I'm learning PostgreSQL Clustering abilities and I would like to compare performance of the same query with table not clustered and with table clustered.
I tried to generate 25 million user events and run query before clustering and after.
Yet, running EXPLAIN ANALYSE
doesn't give monotonic results in each case, and it's hard to compare the values. I mean, running it before clusterization results in query time ~100-200ms, and after clusterization results in somewhat similar, though I see that Heap Fetches: 0
in that case.
My question is how do I benchmark query before and query after to analyze it? Are there any tools available that allow to do it? Maybe I can collect stats from multiple query runs and get the visualization of percentiles in each case?
I have seen that it's possible to collect the sum of values and to compare it, but isn't it possible to get percentiles somehow? Maybe you use some data visualization tools for that?

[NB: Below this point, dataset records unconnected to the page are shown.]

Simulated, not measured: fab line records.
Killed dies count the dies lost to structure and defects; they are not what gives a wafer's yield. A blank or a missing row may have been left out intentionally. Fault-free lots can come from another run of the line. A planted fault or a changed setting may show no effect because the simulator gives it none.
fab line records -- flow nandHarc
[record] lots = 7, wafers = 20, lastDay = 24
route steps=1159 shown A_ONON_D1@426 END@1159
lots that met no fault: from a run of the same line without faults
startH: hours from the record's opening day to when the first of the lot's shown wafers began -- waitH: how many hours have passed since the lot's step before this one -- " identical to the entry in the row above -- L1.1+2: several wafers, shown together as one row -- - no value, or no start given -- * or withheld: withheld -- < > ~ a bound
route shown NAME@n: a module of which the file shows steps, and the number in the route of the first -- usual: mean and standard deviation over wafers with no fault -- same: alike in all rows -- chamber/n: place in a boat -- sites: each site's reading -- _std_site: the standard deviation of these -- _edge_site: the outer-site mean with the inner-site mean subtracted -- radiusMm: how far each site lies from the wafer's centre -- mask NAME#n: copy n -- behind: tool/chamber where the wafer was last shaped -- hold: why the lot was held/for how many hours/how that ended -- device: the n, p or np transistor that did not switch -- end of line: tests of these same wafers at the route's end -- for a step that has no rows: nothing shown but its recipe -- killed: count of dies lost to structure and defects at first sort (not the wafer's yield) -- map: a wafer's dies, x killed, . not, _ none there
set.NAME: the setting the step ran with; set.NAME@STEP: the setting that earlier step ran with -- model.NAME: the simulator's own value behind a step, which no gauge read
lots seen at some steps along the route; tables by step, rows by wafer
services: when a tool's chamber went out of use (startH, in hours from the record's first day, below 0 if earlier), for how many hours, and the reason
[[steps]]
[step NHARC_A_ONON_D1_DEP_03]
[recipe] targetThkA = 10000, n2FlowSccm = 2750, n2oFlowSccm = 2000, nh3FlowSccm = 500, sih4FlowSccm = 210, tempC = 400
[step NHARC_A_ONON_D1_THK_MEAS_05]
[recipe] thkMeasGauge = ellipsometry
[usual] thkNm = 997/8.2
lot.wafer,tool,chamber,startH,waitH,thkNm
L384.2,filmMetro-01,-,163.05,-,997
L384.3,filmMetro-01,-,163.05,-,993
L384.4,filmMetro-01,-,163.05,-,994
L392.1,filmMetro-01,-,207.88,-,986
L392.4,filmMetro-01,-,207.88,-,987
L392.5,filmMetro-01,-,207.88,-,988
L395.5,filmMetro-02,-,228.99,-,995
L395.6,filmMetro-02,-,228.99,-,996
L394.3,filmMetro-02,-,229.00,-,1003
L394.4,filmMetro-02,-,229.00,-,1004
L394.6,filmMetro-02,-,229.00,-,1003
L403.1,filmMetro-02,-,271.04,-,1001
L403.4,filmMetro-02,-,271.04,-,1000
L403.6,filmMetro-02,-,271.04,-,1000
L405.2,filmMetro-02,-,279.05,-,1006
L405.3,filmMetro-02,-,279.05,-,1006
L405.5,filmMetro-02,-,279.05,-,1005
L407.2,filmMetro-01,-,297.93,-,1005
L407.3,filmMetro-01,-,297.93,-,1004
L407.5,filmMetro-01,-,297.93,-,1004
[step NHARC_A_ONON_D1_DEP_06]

To answer your question as it is asked: you benchmark your queries by running them. To get dependable values, you have to run them repeatedly, ideally with different constants. Running the query with different constants reduces the effects of caching (the statement becomes faster and faster, because more and more of its data are cached in RAM). One tool that you can use for that purpose is the built-in pgbench
with a custom script.
To answer the unasked question that I suspect is your actual problem: Your query is performing an index-only scan, and your attempts to improve the performance by running CLUSTER
on an underlying table failed. That is hardly surprising, since an index-only scan that doesn't perform any heap fetches is independent of the physical order of the heap table, because the heap table is not even accessed. CLUSTER
rewrites the table, but the index will look pretty much the same and won't perform any different.